I used one 8.5g packet of lime-flavored gelatin, and two 7g packets of unflavored gelatin. In a borosilicate glass dish I mixed water in a 2:1 ratio by volume with the gelatin. I microwaved it for 20 seconds. I mixed it again and microwaved it for 20 seconds more. I stirred in about 3g of ascorbic acid (vitamin C) to make it sour. I stuck it in the freezer for 30 minutes, and cut some of it into pieces.

It's very tasty.
>> No. 2709 [Edit]
The food in this thread looks pretty good.

I'd like to try some.
>> No. 2711 [Edit]
Impressive. I liked the part where you said borosilicate, makes it sound very chemistry like.
>> No. 2712 [Edit]
I'm going to make lemon-flavor soon, probably with a bit less water and a smaller container. I'll post pictures when I do that.

Regular glass isn't safe to be heated. Borosilicate glass can sustain temperatures up to 490 celsius.
>> No. 2713 [Edit]
File 147478216799.jpg - (179.62KB , 1440x2560 , eoEhhNM.jpg )
So I made lemon flavor, with a few other changes.

I used about 3 times as much vitamin C as last time. The sour taste was kind of overpowering, but i like that...

I used about 50% more water as before. The consistency was just fine, but it started getting mushy if left out of the fridge for an hour. The flavor was fine as well, I could still pick up the lemon flavor.

I used water slightly below boiling. This did something to the gelatin. There were some parts that turned into very thick/tight gelatin globs, almost like chewed bubble gum. I think I would just microwave it again if I make it again.
>> No. 2714 [Edit]
File 147484204714.jpg - (264.58KB , 1200x1600 , aaaa.jpg )
i've been cooking a lot lately, and buying cheap discounted foods (usually they are almost out-of-date, but you can freeze them and they will keep fine)

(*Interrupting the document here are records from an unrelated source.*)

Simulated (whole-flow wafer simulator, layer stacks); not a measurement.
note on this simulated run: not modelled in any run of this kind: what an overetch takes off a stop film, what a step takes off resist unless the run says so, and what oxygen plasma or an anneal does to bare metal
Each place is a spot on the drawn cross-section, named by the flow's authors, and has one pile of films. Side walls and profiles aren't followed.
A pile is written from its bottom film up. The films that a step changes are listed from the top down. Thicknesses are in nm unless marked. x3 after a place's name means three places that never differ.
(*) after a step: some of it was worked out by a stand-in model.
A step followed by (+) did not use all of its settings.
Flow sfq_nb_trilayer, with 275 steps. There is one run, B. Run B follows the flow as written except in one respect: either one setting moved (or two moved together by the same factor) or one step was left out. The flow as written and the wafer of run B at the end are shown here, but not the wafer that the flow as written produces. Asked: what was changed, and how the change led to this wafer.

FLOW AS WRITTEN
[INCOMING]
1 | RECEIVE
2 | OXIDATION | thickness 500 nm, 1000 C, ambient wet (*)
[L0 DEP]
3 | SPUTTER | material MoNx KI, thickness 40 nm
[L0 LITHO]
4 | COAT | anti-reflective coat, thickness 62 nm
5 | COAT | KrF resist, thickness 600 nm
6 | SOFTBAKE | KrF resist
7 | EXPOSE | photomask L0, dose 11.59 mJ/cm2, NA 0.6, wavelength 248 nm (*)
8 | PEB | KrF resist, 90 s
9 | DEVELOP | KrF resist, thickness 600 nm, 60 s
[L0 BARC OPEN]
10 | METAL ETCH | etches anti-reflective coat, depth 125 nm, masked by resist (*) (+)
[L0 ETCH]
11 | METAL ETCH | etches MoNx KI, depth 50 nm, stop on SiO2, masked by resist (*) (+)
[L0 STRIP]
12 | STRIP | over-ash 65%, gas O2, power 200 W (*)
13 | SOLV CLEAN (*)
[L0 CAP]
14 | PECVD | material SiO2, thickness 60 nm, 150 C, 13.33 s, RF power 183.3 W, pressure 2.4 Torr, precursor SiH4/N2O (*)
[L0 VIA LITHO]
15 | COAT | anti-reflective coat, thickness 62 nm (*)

you can eat suprisingly well on cheap discounted food

today i had steak with onions and roast potatoes
>> No. 2715 [Edit]
File 147484210163.jpg - (3.56MB , 3120x4160 , 2016-09-19 17_05_28.jpg )
last weekend i roasted chicken with some vegetables
>> No. 2716 [Edit]
File 147484215867.jpg - (3.78MB , 3120x4160 , 2016-09-11 17_05_15.jpg )
and before that i roasted some chopped-up lamb with potatoes
>> No. 2717 [Edit]

Looks really good. What's that green sauce on the steak plate, and the brown sauce on the lamb?
>> No. 2718 [Edit]
The green sauce on the steak plate is guacamole

The brown sauce on the lamb is gravy made with the lamb juices
>> No. 2768 [Edit]
File 149043140069.jpg - (1.77MB , 2560x1920 , Manti Dough.jpg )
I like to cook middle-eastern and central-asian style food. I guess one could call it Silk Road food because I often blend the two as well. I recommend getting a small spice shelf with the bare basics on it, they aren't hard to use and can add a lot to a lot of different foods. Last Monday I made myself some Baursaks for a Nauryz meal as a little side project. I forgot to take photos but if I do them again, I'll take a few. They're essentially a sweet puffy fried bread. I'm also thinking that this weekend or sometime soon anyway, I'll do another batch of Manti which are Eurasian dumplings. I tend to do Kazakh style when I do them, I like the simplicity of Kazakh Manti which are usually meat and pepper. You also cut the fat out of the fillets and render it down until you have the liquid fat and then you add that back into your filling. What this does is make the meat stew in its own fat when you steam them and makes the dumplings really juicy and flavoursome. It also meant that you got the most energy out of the food with minimal wastage which is pretty important or a pastoral culture.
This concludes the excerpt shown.